115 Years, 115 Impactful Moments
Click to play USC Viterbi's 115th anniversary trivia game
In 1905, USC offered its very first engineering courses out of the physics and mathematics departments.
One hundred and fifteen years later, the USC Viterbi School of Engineering has a name and a host of accomplishments over the ensuing 11.5 decades.
This past May, Dean Yannis Yortsos, working with USC Viterbi vice deans, chairs, and select senior faculty, sought to identify 115 amazing USC Viterbi accomplishments by faculty, students and alumni over that span of time. This list would span all eight departments, the famed USC Information Sciences Institute and various programs of the school.
This list, like many of its kind, suffers from a clear recency bias. It is by no means the definitive list of all the USC Viterbi School’s noteworthy accomplishments! However, despite these limitations, perhaps it will serve as a helpful primer on what George Bekey, USC Viterbi professor emeritus, once called the school’s “remarkable trajectory.”
Test your knowledge of these USC Viterbi “wins” in a “Who Wants To be A Millionaire”-style interactive game above.
Or, for those who prefer to dive right in…the full list of 115 accomplishments for 115 years awaits.
Ming Hsieh Department of Electrical and Computer Engineering
The USC-Lockheed Martin Quantum Computing Center (QCC), led by USC professor Daniel Lidar and ISI’s Robert F. Lucas, launches in 2012. Utilizing the world’s first commercial adiabatic quantum processor, the D-Wave One, USC remains the only university in the world to be hosting and operating a commercial quantum system.
Between 1963 and 1968, Dean Zohrab Kaprielian hires "The Magnificent Seven:" Solomon Golomb, Bob Scholtz, Irving Reed, Charles Weber, William Lindsey, Lloyd Welch and Bob Gagliardi.
This group of electrical engineers founded the famous USC Communications Sciences Institute in 1982.
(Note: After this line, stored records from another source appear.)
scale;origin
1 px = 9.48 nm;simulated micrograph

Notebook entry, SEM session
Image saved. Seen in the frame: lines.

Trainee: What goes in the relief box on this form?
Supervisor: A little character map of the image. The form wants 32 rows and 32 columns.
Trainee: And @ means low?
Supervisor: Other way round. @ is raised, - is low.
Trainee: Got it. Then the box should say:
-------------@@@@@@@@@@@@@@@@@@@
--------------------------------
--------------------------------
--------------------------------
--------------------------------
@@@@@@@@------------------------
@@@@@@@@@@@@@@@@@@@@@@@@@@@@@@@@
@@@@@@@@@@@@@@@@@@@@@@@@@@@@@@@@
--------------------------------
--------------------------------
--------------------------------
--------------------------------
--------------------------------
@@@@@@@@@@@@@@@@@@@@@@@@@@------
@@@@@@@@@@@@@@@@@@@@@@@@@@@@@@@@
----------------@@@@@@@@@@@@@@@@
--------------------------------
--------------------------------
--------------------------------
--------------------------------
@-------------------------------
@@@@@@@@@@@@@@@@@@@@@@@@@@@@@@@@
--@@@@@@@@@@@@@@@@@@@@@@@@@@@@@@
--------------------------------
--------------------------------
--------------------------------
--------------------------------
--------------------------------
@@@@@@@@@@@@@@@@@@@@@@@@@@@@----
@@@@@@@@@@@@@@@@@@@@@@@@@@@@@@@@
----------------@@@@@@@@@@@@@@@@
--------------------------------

A successful USC proposal to the Joint Services Electronics Program in 1962 helped transform USC into a major research university.
The catch was (then chair, future dean and provost) Zohrab Kaprielian did not have sufficient faculty to do the work. He took the possibility of this award to President Norman Topping and obtained authorization for 10 new faculty positions. USC’s selection was the catalyst for the two decades of dramatic growth and development that were to follow, not only in electrical engineering, but all aspects of the solid-state sciences on the campus.
Amid intense competition, USC engineering wins its first National Science Foundation-funded Engineering Research Center in 1996, the Integrated Media Systems Center (IMSC). The center is lead by future dean, Provost and President, C.L. Max Nikias.
In 1950, Irving Reed and associates demonstrate Northrop’s MADDIDA, one of the world’s first digital computers, to John von Neumann at Princeton.
In 1979, Voyager I arrives at Jupiter and begins sending back striking images thanks to basic coding by Andrew Viterbi and error coding by Irving Reed and Gus Solomon.
In 1955, Sol Golomb publishes a classic paper on shift register sequences, key to creating digital signals that can be easily detected in noisy environments.
The basis of this research was cited in Prof. Golomb’s U.S. National Medal of Science.
In 1959, Irving Reed and Gustave Solomon submit the paper establishing the Reed-Solomon codes. Decades later, the codes continue to fix intractable errors in technologies today. Used in everything from satellite communications to QR codes to your home internet connectivity.
H.C. Andrews and William K. Pratt pioneer the JPEG compression standard, allowing images to be transmitted over the Internet. The Signal and Image Processing Institute (SIPI) is founded in 1972.
In 1967, alumnus Andrew J. Viterbi publishes a paper describing what later became known as the “Viterbi Algorithm,” the theoretical basis for worldwide cellular communication.
Under the leadership of Dean Len Silverman, the Howard Hughes Electrical Engineering Building and the Charles Lee Powell Hall buildings are established. The buildings provide a home for the systems and electrophysics subsets of the Ming Hsieh Department of Electrical and Computer Engineering.
In 1992, USC Viterbi’s position as a photonics research center was strengthened by the dedication of two laboratories: The W.M. Keck Foundation Photonics Reserach Laboratory and the Charles Lee Powell Photonics Instructional Laboratory.
In 1996, Professor Bob Scholtz founded the Ultrawideband Radio Laboratory (UltRa Lab), a highly influential lab, which, for nearly a quarter century, has promoted the study of ultra-wideband radio technology.
Between 1995 and 2020, Jay Kuo and his alumni contributed immensely to the evolution of MPEG compression standards for video transmission via the Internet.